For each stock listed—and it is a pretty large board that shows much more than the leaders in any particular group— the quote board will indicate the present and past year's high and low, the previous day's opening, high, low, and closing prices, and the successive prices of the current day's sales. There may also be a panel of commodity prices. Very likely there will be either a ticker machine or a projection of its tape on a screen that enlarges the figures sufficiently for them to be read across the room. There may also be a Dow-Jones ticker, which taps out news, statistics, and whatever economic and financial information the extensive D-J organization may dig up.

Generally, chairs or benches are ranged in front of the quote board so that customers may take their ease while learning what the new day brings.

This is all for your convenience. Of course, you can get the same information simply by phoning your broker, but his office welcomes your visit.

What you do not see is your firm's research department, accounting department, and vault though you can if you wish. The research department consists of a staff of securities analysts who study and report on the performance and prospects of various stocks. Many analysts hit the road frequently to examine companies firsthand. Some specialize in oils, others in railroads or utilities. Much of their work is continuing study of one company after another, but they are also available for specific analyses at a customer's request. (No one will do a special run-down on duPont to see whether you should buy 10 shares, however!)

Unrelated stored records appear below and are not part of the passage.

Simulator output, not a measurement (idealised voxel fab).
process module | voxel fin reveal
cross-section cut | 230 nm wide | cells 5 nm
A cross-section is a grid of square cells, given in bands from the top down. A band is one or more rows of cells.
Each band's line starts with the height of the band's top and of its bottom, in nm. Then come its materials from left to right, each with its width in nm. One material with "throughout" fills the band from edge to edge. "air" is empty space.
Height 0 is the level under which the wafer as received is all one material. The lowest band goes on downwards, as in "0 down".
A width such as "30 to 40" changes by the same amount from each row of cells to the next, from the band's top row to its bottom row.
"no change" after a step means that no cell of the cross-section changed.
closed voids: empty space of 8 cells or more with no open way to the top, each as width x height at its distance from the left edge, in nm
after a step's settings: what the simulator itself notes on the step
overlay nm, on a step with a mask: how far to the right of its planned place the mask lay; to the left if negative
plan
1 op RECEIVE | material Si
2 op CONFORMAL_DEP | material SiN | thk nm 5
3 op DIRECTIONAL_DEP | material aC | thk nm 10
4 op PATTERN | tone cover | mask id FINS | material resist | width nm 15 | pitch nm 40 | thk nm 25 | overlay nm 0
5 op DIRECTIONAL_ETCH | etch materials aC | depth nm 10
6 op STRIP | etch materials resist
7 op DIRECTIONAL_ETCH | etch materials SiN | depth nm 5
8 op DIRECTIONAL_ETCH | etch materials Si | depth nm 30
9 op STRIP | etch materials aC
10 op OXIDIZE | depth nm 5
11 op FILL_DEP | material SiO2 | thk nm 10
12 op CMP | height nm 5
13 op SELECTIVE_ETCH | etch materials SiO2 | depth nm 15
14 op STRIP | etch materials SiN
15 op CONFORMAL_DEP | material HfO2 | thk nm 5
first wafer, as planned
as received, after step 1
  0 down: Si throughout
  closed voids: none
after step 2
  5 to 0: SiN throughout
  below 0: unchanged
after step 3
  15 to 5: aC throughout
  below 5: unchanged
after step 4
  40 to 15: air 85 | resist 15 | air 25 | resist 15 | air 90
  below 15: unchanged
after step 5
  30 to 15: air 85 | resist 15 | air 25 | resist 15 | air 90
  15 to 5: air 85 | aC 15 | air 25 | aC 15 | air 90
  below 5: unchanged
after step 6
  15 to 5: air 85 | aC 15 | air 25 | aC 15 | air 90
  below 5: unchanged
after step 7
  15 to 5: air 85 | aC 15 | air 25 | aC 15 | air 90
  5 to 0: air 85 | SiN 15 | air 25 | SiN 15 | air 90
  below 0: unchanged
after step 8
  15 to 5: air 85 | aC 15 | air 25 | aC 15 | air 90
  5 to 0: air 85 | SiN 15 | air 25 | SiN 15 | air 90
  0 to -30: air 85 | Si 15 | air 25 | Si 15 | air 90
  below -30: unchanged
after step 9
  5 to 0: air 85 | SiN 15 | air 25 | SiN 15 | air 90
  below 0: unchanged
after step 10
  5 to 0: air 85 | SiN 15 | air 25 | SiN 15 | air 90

The accounting department is, of course, responsible for keeping track of the thousands of transactions completed, and for maintaining records of each customer's position.

Many brokerage houses are also investment banking firms, prepared to share in underwriting new securities issued by companies seeking more capital. A company issuing stock does not sell directly to the public. It sells the entire issue to a syndicate of underwriters, which resells it at a small mark-up, or "spread," to the public. In this case, no commission is charged because the broker's expenses and profit on the distribution are included in the premium you pay.

Brokerage houses may also "take a position" in a stock. This simply means that partners or officers, or the brokerage company itself, may follow their own advice and buy one stock or another. Since the subsequent performance of these stocks may depend on how many other people become interested in them, brokerage houses scrupulously report their holdings to the public. As a customer, you can then decide whether Blank stock is a good buy because your smart broker has a piece, or whether his report on Blank is tinged with undue enthusiasm because he holds it.

The ramifications of brokerage are many, but the central concern of every good house is the service it provides its customers. Not just its rich customers, either. Read the ads. Analyze the educational and promotional literature brokerage houses are putting out, and you will see that much of it is directed at the small investor. Have no fear that you will get a cold eye or a second-class treatment because you have only a few hundred dollars to invest, or simply want to start a $40-a-month investment plan. These days, everyone is welcome.